Apr 17, 2013 by Lee Skallerup Bessette

As I said in my last blog on Learning to Revise, revising my previously published work into chapters for inclusion into my book challenges me to think more critically about how to adapt this material to meet audience expectations and raises questions about how my argument will be received.

As I read through Laferrière’s rewriting and revisions, trying to piece together what it all means, I am struck by the parallels between my own process of revision and adaptation and Laferrière’s. How is my revised book chapter different from the “original” published article? Or, should I even be calling the article the original, since I presented an early version at a conference? Audience makes a huge difference. The previous incarnations of this particular chapter—both the article and the earlier conference presentation—addressed a very specific Call for Papers focusing on autobiographies. Since the book I am writing now is not autobiographical, I face the task of adapting my earlier writing to address the needs of a very different audience.

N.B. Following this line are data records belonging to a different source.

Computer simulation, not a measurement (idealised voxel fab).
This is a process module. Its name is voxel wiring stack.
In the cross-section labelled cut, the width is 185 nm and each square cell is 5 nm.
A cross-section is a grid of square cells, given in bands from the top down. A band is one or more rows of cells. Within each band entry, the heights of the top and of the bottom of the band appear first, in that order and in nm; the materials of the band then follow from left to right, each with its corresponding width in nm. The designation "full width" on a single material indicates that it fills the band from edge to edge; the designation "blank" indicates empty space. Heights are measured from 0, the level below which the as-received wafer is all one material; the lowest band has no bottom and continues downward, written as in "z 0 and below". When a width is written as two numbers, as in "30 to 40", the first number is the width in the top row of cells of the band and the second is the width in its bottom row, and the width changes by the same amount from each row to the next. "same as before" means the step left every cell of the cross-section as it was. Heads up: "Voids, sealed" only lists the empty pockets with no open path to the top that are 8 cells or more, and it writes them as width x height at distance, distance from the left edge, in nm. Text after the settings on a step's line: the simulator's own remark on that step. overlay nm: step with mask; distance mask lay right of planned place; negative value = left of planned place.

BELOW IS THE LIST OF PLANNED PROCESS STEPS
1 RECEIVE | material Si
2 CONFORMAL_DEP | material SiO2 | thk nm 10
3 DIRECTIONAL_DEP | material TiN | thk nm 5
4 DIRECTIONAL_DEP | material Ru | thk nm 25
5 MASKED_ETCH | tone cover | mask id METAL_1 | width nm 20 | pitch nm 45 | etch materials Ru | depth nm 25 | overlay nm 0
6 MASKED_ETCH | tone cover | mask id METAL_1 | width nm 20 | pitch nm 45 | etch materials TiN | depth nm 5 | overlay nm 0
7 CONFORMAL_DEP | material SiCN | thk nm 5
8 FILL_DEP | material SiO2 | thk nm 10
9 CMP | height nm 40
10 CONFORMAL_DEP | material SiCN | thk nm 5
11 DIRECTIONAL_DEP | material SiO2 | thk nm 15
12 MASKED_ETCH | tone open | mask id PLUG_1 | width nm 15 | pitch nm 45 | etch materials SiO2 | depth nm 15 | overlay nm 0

Audience expectations dictate how I need to focus my writing. My intended audience is Laferrière scholars who already know a great deal about Laferrière and his work rather than fellow autobiography scholars (although I’m not excluding them). However, because Laferrière is a Francophone author who isn’t as well known to an English-speaking audience, my audience may also include scholars who are unfamiliar with Laferrière’s work. This means I will have to explain more about him and provide greater context for his work than I have done in my previous work.

My own process of revising for a new and different audience mirrors in some ways the process Laferrière himself has undertaken in his revisions and adaptations of his work.  How do I revise my previous work to fit the needs of the audience for the book? My revised chapter asks the question about who not only gets to speak about a shared historical situation (in this case, the dictatorship in Haiti) but also whose voice in then privileged in the situation of “competing” or complimentary narratives. In Le goût des jeunes filles (Dining with the Dictator in English translation or On the Verge of Fever for the movie adaptation), Laferrière, through his revisions and adaptations, really addresses certain critiques of his work, namely that they aren’t “political” enough.

Dany Laferrière’s longtime translator noted that the reason that he selected the title Dining with the Dictator was because Laferrière’s work was often misunderstood as not being “political enough” for a Black writer exiled from a dictatorship. The same criticism was applied to the movie adaptation of the book, with some critiques going so far as to state that the movie dealt with a serious topic with inappropriate lightness. The emotional truth that Laferrière was going for was, in part, to show that even in a dictatorship, under the most horrible conditions, people still seek moments of joy, humor, and even kindness. He, in part, addresses these criticisms through his own revisions.

Laferrière’s revised version of the novel Le goût des jeunes filles includes a wholly fictional journal account of one of the characters, who is now revealed to be part of the Port-au-Prince upper-class who was pretending to be poor and destitute. She was pretending in order to be able to hang out with people whom she felt were more “authentic” (as compared to her privileged friends and family). While she claimed to be obsessed with one of the girls in particular, her journal is almost wholly focused on her own problems with privilege, and she effectively silences any voice or perspective that isn’t her own.

Le goût des jeunes filles closes with a fictional interview between the author of the diary (which has gone on to become a bestseller and a literary phenomenon) and a writer from Vibe magazine. Most of the praise for the diary comes from how it is received and perceived by the public: They see it as authentic and praise the “insight” it offers to the “reality” of Haiti at that time, a reception that Laferrière’s narrative never received. Laferrière is basically saying that he wrote the book he wanted, but paid the price because the critics wanted something else, regardless of how wholly un-genuine it would have been.

This rewrite is the one that got me started on my book project. While Laferrière has stated in interviews that multiple narratives are necessary to understand the reality of Haiti, I can’t help but think that the inclusion of the diary was as much a critique of our reception of his work as it is an attempt to create a more complete picture of the political situation in Port-au-Prince in the mid-1970s.

The revision process also highlights for me the challenges of writing about and critiquing literature that deals with such sensitive topics as dictatorship, class, and race. As I revise material for my own book, I continue to struggle with how aware I should be of my audience and their expectations versus writing the book I want to write about Laferrière’s work. Unfortunately, it’s not likely I will get a do-over like Laferrière does to address my eventual critics.